Unto Others, Strength
This pick might be too boring for some, but I’ll be damned if it’s not a kickass piece of music.
Since this Portland-based outfit rebranded as Unto Others from their Idle Hands origins, they definitely seem to be aiming a little higher with the release of Strength. Everything is more polished, to be sure, but fear not: it’s not the over-commercialized tripe that it easily could’ve been.
Instead, Strength sees the band fine-tuning its sound, songwriting, and musicianship into something bigger than their humble goth-metal beginnings. Strength opens with what might be my favorite leadoff track of the year in “Heroin,” an old school smash-and-grab riff fiesta that bursts with energy. Later on, “Downtown,” “Hell is For Children,” and “When Will God’s Work Be Done” are too damn fun to ignore. And much to my relief, Gabriel Franco’s liberal usage of “UURGH” and “HWWAAUGH” is applied many times throughout each track.
I seem to recall ranking their previously album Mana up pretty high on my 2019 list as well, and I’m pretty confident in saying Strength takes Unto Others into the territory they were looking to find themselves in when they recorded it.
URNE, Serpent & Spirit
This was another new discovery for me this year, and it might be my favorite of all of them. (And there were many.)
Listening to how deftly URNE can shift from menacing post-hardcore sludge to atmospheric… post-grunge?… is immensely enjoyable. They’ll pivot from Mastodon-like grooves and clean vocals to a ferociously down-tuned blast beat and then into something that resembles Alice in Chains, and sometimes all in the same song.
The way URNE manages to blend all of this together without losing their own identity in the process is definitely an incredible thing to listen to. There’s even a dash of newer Converge woven into URNE’s sonic fabric, especially on “The Palace of Devils & Wolves” and “Memorial.” Vocalist/bassist Joe Nally sounds like he could rupture a throat muscle at any given moment, even if the band chooses to use his commanding bellow somewhat sparingly.
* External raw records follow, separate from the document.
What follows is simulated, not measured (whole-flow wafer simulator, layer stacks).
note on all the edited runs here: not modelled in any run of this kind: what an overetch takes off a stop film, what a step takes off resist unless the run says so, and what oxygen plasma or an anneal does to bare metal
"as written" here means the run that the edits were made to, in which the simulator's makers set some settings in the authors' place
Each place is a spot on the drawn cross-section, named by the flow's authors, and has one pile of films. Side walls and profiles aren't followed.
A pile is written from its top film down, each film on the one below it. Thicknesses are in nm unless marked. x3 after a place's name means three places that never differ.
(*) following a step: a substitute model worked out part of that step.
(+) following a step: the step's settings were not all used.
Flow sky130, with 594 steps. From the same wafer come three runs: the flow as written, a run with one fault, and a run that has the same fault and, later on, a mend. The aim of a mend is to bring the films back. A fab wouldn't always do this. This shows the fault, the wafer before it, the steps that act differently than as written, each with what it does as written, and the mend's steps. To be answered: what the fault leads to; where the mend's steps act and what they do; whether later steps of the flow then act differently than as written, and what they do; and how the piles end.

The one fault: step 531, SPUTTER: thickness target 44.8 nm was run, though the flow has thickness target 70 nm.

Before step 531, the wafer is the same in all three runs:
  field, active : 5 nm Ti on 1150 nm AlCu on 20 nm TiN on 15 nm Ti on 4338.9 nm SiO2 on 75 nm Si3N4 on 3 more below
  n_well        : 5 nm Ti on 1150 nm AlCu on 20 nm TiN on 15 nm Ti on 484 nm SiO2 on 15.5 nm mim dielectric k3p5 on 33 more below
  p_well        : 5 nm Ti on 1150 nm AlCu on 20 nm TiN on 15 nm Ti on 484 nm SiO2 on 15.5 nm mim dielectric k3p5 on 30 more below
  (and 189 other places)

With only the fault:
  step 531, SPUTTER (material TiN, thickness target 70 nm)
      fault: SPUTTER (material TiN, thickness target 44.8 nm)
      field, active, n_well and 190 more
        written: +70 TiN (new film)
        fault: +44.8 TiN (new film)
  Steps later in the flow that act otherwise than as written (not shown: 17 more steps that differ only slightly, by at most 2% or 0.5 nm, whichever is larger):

All told, not only will Serpent & Spirit take you behind the woodshed and beat the shit out of you, but it will also take the long way around the back of the house and detour into the mad scientist’s lab in the basement on the way.
Duskmourn, Fallen Kings and Rusted Crowns
2021 was another banner year for melodeath, and few of the releases I heard even came close to touching the glorious third full-length from New Jersey’s Duskmourn.
The first thing that surprised the living crap out of me about this band is that they’re not from Scandinavia. With a sound that falls somewhere between Eluvietie, Moonsorrow and Wolfheart, I just assumed this music was a product of somewhere cold and tucked away in the Alps or in a Norwegian forest or something. Even more surprising: Duskmourn is just two dudes. Bill Sharpe handles the drums, guitars, and keyboards, while Walter Deyo mans the bass and the mic.
Fallen Kings has a certain kind of irreplaceable and inimitable energy about it. It’s an album you’d want to storm across a battlefield to. It’s the kind of triumphant experience that almost makes you raise a fist in the air involuntarily. The galloping tempos and searing tremolo leads are everywhere, with riffs and nastiness to boot. I’ve talked a lot about how I think great melodeath can make you feel something while banging your head, and Fallen Kings is no exception.
“Deathless” employs the usage of flutes and more folky elements that easily makes it one of this album’s high points, and that’s after the first two songs are done crashing the party. “Blood of the Forest” and “Mountain Heart” follow the cadence perfectly, with Deyo’s venomous rasp overseeing gorgeous melodic passages.
Few albums grew on me this year the way Witness did.
I remember putting it on once, being way too excited about it (because I absolutely loved Applause of a Distant Crowd) and just kind of shrugging after four or five songs. What was I expecting? Did I love Applause the first time I heard it too? Was Witness just not a worthy follow-up?
The hip-hop insertion on “These Black Claws” seemed especially forced. I mean… why though?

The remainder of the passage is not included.